Royal Albert Hall, Wednesday 15 August 2018

You can listen to this Prom on the BBC iPlayer here

ARCANA: Michael, how would you describe your musical upbringing?

There was always a guitar hanging in the lounge, as my father learnt a bit in the 1960s. He used to play things like Islands In The Sun, and then my mother would say “That’s enough!” and hang it up again. When I was in infant school, like anybody else, recorders became a fixture in my life. I had a descant, a tenor and a treble at various points. I never got round to the bass, only one person had that, maybe because her parents were richer.

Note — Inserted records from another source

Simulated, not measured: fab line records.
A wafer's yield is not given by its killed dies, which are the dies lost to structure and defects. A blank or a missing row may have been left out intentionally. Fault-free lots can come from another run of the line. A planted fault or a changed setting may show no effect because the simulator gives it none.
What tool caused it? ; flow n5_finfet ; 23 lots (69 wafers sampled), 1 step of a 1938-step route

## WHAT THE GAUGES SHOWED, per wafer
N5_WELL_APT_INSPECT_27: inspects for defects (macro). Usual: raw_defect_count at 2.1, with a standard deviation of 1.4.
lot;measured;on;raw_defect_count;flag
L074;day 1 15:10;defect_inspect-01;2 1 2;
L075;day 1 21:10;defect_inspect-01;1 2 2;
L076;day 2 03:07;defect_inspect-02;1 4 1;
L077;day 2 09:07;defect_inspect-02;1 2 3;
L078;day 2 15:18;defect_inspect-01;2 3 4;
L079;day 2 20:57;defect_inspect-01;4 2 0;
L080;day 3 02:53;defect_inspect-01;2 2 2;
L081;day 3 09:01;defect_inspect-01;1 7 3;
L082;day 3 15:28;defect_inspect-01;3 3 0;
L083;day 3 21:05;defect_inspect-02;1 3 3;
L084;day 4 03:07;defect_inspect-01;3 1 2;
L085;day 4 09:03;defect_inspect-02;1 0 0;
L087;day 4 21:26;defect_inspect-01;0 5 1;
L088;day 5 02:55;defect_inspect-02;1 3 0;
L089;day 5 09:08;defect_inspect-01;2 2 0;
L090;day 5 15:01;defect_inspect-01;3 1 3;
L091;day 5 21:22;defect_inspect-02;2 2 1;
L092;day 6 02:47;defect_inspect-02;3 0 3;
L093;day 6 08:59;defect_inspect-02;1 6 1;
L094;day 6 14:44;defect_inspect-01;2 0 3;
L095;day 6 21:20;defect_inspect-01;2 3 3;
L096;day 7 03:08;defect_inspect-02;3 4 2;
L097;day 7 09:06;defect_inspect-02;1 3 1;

In terms of the music I used to listen to, that was something else entirely. My mother was deaf, but she could somehow pick out some music more than others. She passed some of that on to me, and some of that was the opera side – especially Puccini – but there was music from King Sunny Adé through to Tina Turner, too. My father’s music taste could be discerned a little from what he used to play on guitar. When I was a little older I was able to go through his music and play some of it, from Johnny Cash to Abba. I know my mother’s teenage fixation was Elvis Presley. So although I had no formal music knowledge before I started learning an instrument, there was I suppose a lot of music around – but I had to look for it.

When were you first aware of classical music?

I was doing things in school, music class – and starting to pick up names like Purcell. When I started flute lessons at the age of 11, more of those composers became names to me, but up until then it was essentially things I heard on the radio. I had very little knowledge at that time.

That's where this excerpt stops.